It's a stretch to say that the barter economy was "replaced" with a "cocoa bean economy". However, cocoa beans were certainly an important trade item, and appear to have taken on monetary functions in periods when the Mesoamerican economy became more commercialized. The article "Making money in Mesoamerica: Currency production and procurement in the Classic Maya financial system" (Baron 2018) looks at the early evolution of cocoa as money.

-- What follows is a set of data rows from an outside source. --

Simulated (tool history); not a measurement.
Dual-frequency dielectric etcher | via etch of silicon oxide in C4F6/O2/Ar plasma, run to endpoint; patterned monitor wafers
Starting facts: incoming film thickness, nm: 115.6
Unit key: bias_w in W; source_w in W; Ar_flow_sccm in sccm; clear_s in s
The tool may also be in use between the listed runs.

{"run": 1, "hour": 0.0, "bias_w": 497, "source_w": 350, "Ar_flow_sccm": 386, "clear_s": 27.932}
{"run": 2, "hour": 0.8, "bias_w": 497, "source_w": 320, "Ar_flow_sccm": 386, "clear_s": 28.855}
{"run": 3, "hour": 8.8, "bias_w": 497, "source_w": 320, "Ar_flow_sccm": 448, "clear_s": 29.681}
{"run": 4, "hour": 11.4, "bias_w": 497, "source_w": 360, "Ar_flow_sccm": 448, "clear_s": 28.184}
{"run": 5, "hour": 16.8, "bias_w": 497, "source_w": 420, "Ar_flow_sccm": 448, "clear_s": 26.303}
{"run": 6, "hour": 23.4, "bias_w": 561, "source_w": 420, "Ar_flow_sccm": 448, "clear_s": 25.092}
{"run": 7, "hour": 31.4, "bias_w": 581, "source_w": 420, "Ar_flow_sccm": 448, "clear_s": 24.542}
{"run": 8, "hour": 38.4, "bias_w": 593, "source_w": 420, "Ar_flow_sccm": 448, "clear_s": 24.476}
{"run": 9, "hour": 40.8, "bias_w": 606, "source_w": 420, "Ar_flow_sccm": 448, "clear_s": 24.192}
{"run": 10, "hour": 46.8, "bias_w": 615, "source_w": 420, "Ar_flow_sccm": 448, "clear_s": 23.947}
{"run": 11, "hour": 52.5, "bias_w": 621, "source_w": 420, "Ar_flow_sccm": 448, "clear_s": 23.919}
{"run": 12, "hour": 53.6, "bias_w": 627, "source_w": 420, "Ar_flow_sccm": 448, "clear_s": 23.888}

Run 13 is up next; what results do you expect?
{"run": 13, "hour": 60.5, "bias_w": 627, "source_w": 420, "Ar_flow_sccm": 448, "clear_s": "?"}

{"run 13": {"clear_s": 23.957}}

The key process that allowed cocoa (and other items, notably textiles) to function as money was standardization through tribute. Social obligations could be paid in a standard unit of pik, or 8,000 cocoa beans. Cocoa wasn't necessarily the most important tribute item, but from that initial use it would have later lent itself well to generalization for exchange. The overall argument is a bit complex but here is a summary:
In the case of the Classic Maya, I show that the value of its currencies was related to their ancient function as indexical of elite social status, reproduced through consumption and display. I argue that this value was extended to other contexts in the seventh century CE as large polities devoted more resources to their market place economies and marketplace exchange valuables became standardized for tribute payment. Finally, I suggest that this monetization process reconfigured relationships between core urban polities and peripheral agricultural zones,that it led to the rise of traveling financiers, and that it made the Classic Maya economy more vulnerable to shifting patterns of rainfall. This series of events is unique to the Classic Maya (though similar processes may have taken place in closely related Mesoamerican societies).